“[Cultural skills] cannot happen in a short period of time”
The Project Global Citizen Survey, whose pilot program received funding under Queensland’s IET Partnership Fund, seeks to optimise students’ experiences while in Australia by providing institutions with quantitative data of when and where problems occur.
“PGC is Queensland’s most extensive global survey to date for identifying cultural competency gaps of international students in relation to academic learning, social integration, securing internships, employment and safety,” said Shannon Willoughby, executive director of Study Queensland.
“Findings from the project will help international students, education agents, institutions, peak organisations and student support providers in improving the student experience.”
Craig Shim, co-founder of the PGC Consortium overseeing the project, said it was important to understand the gaps in resources for international students, adding initial research showed many experienced problems with mental health.
“We know that there’s a direct correlation between a lot of these challenges and their ability to transition into Australian culture,” he told The PIE News.

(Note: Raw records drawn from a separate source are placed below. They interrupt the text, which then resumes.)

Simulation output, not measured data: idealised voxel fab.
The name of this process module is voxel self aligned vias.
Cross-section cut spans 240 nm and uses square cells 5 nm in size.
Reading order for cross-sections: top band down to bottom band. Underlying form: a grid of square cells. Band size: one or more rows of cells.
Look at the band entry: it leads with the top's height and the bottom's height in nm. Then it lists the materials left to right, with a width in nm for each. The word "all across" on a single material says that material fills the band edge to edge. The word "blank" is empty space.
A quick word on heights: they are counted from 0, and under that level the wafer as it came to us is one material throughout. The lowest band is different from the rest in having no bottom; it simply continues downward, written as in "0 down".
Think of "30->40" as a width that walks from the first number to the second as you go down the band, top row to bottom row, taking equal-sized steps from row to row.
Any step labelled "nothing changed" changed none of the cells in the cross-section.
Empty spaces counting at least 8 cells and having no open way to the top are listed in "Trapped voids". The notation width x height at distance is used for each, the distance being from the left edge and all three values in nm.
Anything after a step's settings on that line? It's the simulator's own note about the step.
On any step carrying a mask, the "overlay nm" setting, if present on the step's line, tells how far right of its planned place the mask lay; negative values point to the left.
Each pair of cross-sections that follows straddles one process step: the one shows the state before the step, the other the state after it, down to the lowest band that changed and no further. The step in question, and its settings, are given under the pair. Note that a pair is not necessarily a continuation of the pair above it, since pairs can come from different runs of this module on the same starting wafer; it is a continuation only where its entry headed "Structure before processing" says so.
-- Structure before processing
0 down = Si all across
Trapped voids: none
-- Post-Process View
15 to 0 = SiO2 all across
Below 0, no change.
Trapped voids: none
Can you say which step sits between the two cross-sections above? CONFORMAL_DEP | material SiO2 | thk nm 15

“Once we can quantify exactly what are the challenges and to what degree these challenges are experienced for international students, we’ll be able to develop programs that can better help them.”
According to Shim, many students needed to start preparing early to overcome difficulties such as finding a job, which they often fail at due lack an understanding of the Australia context.
“That cannot happen in a short period of time, that’s something that you should really be developing those cultural skills ahead of time,” he said.
The findings of the survey will be shared with participating international education providers and members of ISANA, who will be able to use the information to develop their own programs.
Mental health and the student experience was the theme of the inaugural New Zealand International Students Association conference in September.